On 23 June, 1900, Southern Railway’s steam engine #836 pulled into McDonough, Georgia on the “Ol’ #7” rail line from Macon to Atlanta with a stop in McDonough. The crew waited to connect with the Red Ball Freight train, which was coming from Columbus, GA. It never arrived. So, the Ol’ #7’s crew was given the order to depart for Atlanta.
McDonough experienced significant rainfall for several days. So much so that Camp Creek, north of McDonough, was swollen and raging, which weakened the support piling for the train trestle crossing the creek. Some of the passengers expressed concern about the weather. When the train’s conductor, J.T. Sullivan, heard of the concern, the legend is he responded, “We’ll be eating breakfast in Atlanta or in Hell.”
The train left the McDonough Depot at approximately 7:45 pm. It is said that Sullivan saw the condition of the trestle before reaching Camp Creek, but it was too late. The trestle collapsed under the weight of the locomotive, and the engine, its tender, two coach cars, and a Pullman sleep plunged sixty feet into Camp Creek. The engine caught fire and the coaches were destroyed by the impact and fire.
There were forty-nine souls on board. Thirty-nine died and ten were rescued. All those who survived were in the Pullman sleeper.
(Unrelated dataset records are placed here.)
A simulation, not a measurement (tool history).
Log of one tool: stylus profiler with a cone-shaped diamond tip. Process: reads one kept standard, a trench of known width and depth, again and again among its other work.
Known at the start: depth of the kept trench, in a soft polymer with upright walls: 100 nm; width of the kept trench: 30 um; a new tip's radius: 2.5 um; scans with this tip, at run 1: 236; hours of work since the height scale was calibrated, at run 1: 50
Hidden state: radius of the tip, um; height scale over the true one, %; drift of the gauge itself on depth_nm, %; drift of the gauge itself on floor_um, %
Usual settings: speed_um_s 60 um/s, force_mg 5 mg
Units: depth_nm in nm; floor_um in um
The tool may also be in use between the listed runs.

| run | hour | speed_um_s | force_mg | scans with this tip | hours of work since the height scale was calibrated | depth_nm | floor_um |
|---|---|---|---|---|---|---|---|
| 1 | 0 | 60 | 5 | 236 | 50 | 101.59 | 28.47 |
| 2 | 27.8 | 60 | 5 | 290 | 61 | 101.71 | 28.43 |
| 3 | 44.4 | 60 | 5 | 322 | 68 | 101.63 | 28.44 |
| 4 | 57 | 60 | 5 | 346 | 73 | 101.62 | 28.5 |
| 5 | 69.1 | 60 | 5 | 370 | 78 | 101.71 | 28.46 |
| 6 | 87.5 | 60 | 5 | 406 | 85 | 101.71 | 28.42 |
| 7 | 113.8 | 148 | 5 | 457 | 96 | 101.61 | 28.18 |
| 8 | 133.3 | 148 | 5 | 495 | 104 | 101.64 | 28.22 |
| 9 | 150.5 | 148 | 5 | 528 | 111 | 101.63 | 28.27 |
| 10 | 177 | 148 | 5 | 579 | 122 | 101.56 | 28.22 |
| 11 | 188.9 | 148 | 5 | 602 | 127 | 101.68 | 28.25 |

I have lived in McDonough for nearly thirteen years, but I had only a passing understanding of the history surrounding what is known as the “Camp Creek Train Wreck.” The first time I became aware of the crash, I saw this photograph hanging on the wall of a local diner, called Gritz, several years ago.
The Henry County Parks and Recreation Department has a great family part called “Heritage Park.” In Heritage Village, an H.K. Porter steam locomotive is on static display.
The photos above are ones I took of the Porter steam engine and tender in Heritage Park, which stands as a monument for the Ol’ #7, Engine 836 and those who died. Here is the sign describing the engine and its meaning for the people of McDonough.
This year is the 120th anniversary of this tragedy. My next photography project is to shoot thirty-nine photographs of parts of the Porter steam engine in Heritage Park in honor of the thirty-nine people who died in the train wreck in 1900. I am going to shoot in digital black and white and assign a name of each of the dead to each of the thirty-nine photos.
This sounds pretty simple on the face of it; just go out to Heritage Park and take pictures, right? In the words of Lee Corso, “Not so fast, my friend.”
In my mind, two major questions have to be answered in order for this to be a successful photography project.
First, how many actually died in the crash? Initially, I wanted to made thirty-nine close-up photographs of the parts of the Porter steam engine in Heritage Park as a symbol of each of the dead because that is how many are said to have died in the internet research I have conducted thus far. Here is the rub – various sources have differing numbers of dead in the wreck. They range from 35 to 39 dead. I want to be as accurate as possible.
Second, which make and model of train was the real Engine #836 – Ol’ #7? How similar was it really to the “Highlander” Porter steam engine in Heritage Park? I want to answer this question as accurately as I can because I don’t want any major anachronisms in my thirty-nine photographs. I have already run into problems because I am learning the basic nomenclature of 19th century locomotives. On the sign by the Porter steam engine in Heritage Park, it describes the Porter as a 0-4-0 locomotive, which is actually a mistake. The locomotive in Heritage Park is a 2-4-0. Also, it is a problem because Porter steam engines were built as train-yard utility engines, not passenger and/or freight trains. This is something of which I am not quite confident, but this is something about which I will be reaching out to experts on 19th century locomotives. If you are an expert, you can certainly correct me!
Based on my research thus far, Engine #836 was a 2-8-0 Consolidation type steam locomotive built in 1887 by the Baldwin Locomotive works. This is a tentative identification. But, I have a line on some experts who can point me in the right direction. I will update in later posts.
As I research this tragedy, two things are happening. First, I am becoming more and more fascinated by the Camp Creek Train Crash. There are remarkable stories of heroism and ancillary stories associated that invite quality photography. I want to know as much as I can about it. That is why tomorrow I will order Professor Jeff Well’s book, The Camp Creek Train Crash of 1900: In Atlanta or In Hell. Second, I am becoming more and more immersed in my adopted community.